Over Spring Break we spent a day together at the beach in Galveston. Even though it was a beautiful sunny day, it was a little chilly out. There were a few daring souls in bikinis, but they weren’t in the water.
They were like lizards, staying close to the sand.
While Oaks and Scott were endlessly passing the football, Noah decided to conquer these rocks. At first it was just a curious journey to the top. But once he found his footing, it became a race against the clock. “Mom, time me!” Which became, “I want to beat my last time!” Which quickly became, “Mom, race me!”
What had appeared such an easy feat for Noah to make it to the top of the rocks in less than thirty seconds, felt a lot more monumental once I was looking down at the giant gaps between the sharp rocks (in my flip-flops). A couple of slips slowed me down. Even though we weren’t very high and the consequences of a fall were probably relatively minor, I had to convince myself to keep moving.
I guess you know who won.
If there’s anything I learned from my younger years as a flight attendant that has served me well, it’s this: a lot of people freeze in emergency situations. It’s why we were trained to yell “Release seatbelts! Release seatbelts!” at the top of our lungs before any other commands.
If we fear we cannot survive, we will often freeze up.
It’s our lizard brain, or the amygdala, hijacking the rational decision-making part of our brain in almost an instant effort to protect us from the pain we might feel. In some horrific circumstances that’s the best thing for it to do, but in our everyday life circumstances, and most emergency situations, it doesn’t serve us very well. Most of the time, we need to fight to stay fully present and allow our thinking brains to make the decisions.

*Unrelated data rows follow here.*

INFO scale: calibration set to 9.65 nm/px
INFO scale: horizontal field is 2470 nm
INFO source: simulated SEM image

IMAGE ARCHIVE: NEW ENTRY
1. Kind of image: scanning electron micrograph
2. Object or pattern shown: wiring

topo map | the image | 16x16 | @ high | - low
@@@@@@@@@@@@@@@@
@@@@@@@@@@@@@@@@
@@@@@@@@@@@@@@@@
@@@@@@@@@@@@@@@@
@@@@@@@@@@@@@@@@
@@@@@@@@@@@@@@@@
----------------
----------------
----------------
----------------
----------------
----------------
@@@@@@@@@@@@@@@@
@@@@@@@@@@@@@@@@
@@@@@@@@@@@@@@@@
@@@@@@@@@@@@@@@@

That’s probably why I laughed out-loud when I saw this quote on Pinterest:
Right or wrong, make a decision.
The road of life is pave with flat squirrels who couldn’t make a decision.”
Don’t be a flat squirrel.
Decide in advance, that the next time you’re faced with a situation that feels like it’s threatening your life, but you know it’s really only a decision about which rock to jump to next, stay present.
Make a decision.
You might fail, but it won’t kill you. You might learn. You will grow.
And you might be the first to the top!